Since turkeys are diurnal and usually roost in trees at night, management activities usually focus on minimizing conflicts that may take place during the day.
Habitat Modification
Remove attractants, like birdseed and pet foods, that may be causing turkeys to come onto your property. Pet foods can attract turkeys and, if left out at night, can also attract many other animals, including raccoons, opossums, and feral cats. Consider fruit that may be attractive to turkey. Berry bushes and other low-growing fruiting plants can be covered using bird netting, and fallen fruit under trees should be removed regularly. Consider pruning plants that produce edible seeds, berries, and other fruit to remove branches within 4 feet of the ground.
Managing trees in which turkeys roost can be challenging; the birds and their droppings can create both aesthetic and economic problems. Removing a roost tree may not be an option, so preventing turkeys from roosting in particular trees should be the focus. When birds begin to gather near the tree at dusk, scare them away (see Harassment and Frightening Devices section below) to prevent them from flying up into the tree for the night. They will simply choose another roost tree (hopefully one that does not create a similar problem).
Harassment and Frightening Devices
Turkeys are wary, smart birds capable of remembering frightening or uncomfortable experiences and avoiding those experiences in the future, even in urban environments where they may be considered “tame.” It is legal to harass turkeys as long as they are not physically harmed. The simple act of chasing or allowing a dog to chase a flock of turkeys can discourage them from returning to a location for some time. Spraying water with a garden hose to chase away turkeys can also be effective. Motion sensor sprinklers can be set to discourage marauding birds from visiting a landscape.
Turkeys are particularly adept at noticing and remembering their surrounding environments. Therefore, another frightening tactic to consider, a modification of the agricultural “scarecrow” practice, is placement of unusual objects in your yard. Sticks with strands of reflective Mylar tape, aluminum foil pie tins hung from poles or trees, and even old compact discs tied to sticks can be placed around the yard to frighten the turkeys. If a reflective strategy is employed, reflective objects should readily move in the breeze. Relocating and rearranging these objects is important so turkeys do not get used to what might otherwise look like stationary garden art.

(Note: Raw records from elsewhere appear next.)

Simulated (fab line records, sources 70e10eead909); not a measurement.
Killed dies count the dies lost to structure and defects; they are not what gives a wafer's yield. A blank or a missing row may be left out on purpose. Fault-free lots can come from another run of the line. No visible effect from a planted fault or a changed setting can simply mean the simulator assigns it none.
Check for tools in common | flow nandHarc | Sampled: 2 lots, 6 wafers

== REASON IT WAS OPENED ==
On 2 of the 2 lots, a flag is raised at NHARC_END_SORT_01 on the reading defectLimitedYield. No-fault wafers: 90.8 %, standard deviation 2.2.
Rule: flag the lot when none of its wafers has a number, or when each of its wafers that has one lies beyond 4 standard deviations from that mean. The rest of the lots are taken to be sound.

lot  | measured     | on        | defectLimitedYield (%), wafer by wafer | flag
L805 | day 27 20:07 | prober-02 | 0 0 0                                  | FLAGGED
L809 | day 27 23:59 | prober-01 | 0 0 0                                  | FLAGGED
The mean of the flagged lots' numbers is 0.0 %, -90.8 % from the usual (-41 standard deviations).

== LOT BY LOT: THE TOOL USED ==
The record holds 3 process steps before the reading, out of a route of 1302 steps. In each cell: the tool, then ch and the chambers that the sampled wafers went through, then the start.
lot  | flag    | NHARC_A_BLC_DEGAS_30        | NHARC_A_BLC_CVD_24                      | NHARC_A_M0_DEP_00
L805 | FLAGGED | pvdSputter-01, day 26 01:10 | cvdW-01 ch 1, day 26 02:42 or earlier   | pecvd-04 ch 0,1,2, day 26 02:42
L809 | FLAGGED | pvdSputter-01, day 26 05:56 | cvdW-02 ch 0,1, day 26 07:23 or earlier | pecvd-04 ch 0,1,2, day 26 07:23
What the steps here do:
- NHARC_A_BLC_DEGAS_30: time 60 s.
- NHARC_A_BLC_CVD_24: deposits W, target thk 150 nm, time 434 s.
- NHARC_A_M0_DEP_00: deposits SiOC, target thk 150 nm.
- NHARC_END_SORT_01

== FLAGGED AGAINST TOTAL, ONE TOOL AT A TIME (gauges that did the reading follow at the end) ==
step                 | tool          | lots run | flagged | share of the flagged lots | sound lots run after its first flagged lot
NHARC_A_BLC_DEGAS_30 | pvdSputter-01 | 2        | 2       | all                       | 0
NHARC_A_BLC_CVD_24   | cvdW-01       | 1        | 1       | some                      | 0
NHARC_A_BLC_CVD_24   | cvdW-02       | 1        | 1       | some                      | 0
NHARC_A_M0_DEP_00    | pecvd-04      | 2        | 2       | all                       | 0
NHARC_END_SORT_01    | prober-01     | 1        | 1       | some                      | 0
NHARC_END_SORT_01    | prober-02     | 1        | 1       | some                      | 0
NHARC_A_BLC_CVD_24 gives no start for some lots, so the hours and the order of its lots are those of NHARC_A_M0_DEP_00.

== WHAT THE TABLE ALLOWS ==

Noisemaking devices, such as radios and noise cannons, have also been shown to discourage turkeys, but these can also annoy neighbors. If you use noisemaking devices, make sure it is legal within your municipality and be considerate of neighbors.
Exclusion
Exclusion involves placement of a barrier between turkeys and locations where they may cause nuisance problems. Examples of exclusionary tactics include fencing and netting. Bird spikes, sold in sections or rolls, are usually used to discourage crows and pigeons from landing or roosting on railings, roofs, windowsills, and other parts of a house or structure, but they may also be used to keep turkeys off a house or other roosting site. Turkeys are capable of flight but prefer to stay on the ground when foraging during the day. Fencing can usually keep nuisance turkeys out of an area but is most effective when protecting a small area such as a garden or small portion of a yard. If the fenced-in area is large, then turkeys may fly over the fence to access the abundant habitat on the other side. If turkeys are damaging a small portion of a yard or garden while looking for worms, grubs, or seeds, burying poultry wire or hardwire cloth just below the surface may prevent their “scratching” behavior and discourage them from frequenting the area. Also consider managing lawn insects to prevent this problem.
Repellents
Commercial bird repellents are available, but they are generally not considered effective at minimizing damage.
Neighborhood Efforts
Since eradication of turkeys is not practical, residents, park managers, and municipal staff should consider an integrated pest management (IPM) strategy utilizing a combination of non-lethal tactics and limited lethal tactics to address the many scenarios faced in urban settings. Neighborhood communication and collaboration are effective ways of sharing information and approaches to minimizing turkey-human conflicts. Identifying and managing the neighborhood properties most attractive to wild turkeys is likely the best approach to minimizing the conflicts.
References
California Department of Fish and Wildlife. 2020. Keep Me Wild: Wild Turkey. Sacramento, CA. wildlife.ca.gov/Keep-Me-Wild/Wild-Turkey (accessed June 10, 2021).
California Department of Fish and Wildlife. 2013. CDFW Wildlife Investigations Blog: Coexisting with Wild Turkeys. Sacramento, CA. calwil.wordpress.com/tag/wild-turkey-in-california/ (accessed June 10, 2021).
Drake D, Bublitz C, Preisler M, Suckow, J, Koele B. 2013. Wild Turkey Ecology & Damage Management. Madison, WI. University of Wisconsin Cooperative Extension Publication G3997-010. wildlifedamage.uwex.edu/pdf/WildTurkey.pdf (accessed June 10, 2021).
Groepper SR, Hygnstrom SE, Houck B, Vantassel SM. 2013. Real and Perceived Damage by Wild Turkeys: A Literature Review. J of IPM. 4(1): A1-A5. doi.org/10.1603/IPM12013 (accessed June 10, 2021).
Humane Society of the United States. 2020. What to do about wild turkeys. Washington, DC. humanesociety.org/resources/what-do-about-wild-turkeys (accessed June 10, 2021).
Miller JE. 2018. Wild Turkeys. Wildlife Damage Management Technical Series. Fort Collins, Colorado. USDA, APHIS, WS National Wildlife Research Center. aphis.usda.gov/wildlife_damage/reports/Wildlife%20Damage%20Management%20Technical%20Series/Wild-Turkeys-WDM-Technical-Series.pdf (accessed June 10, 2021).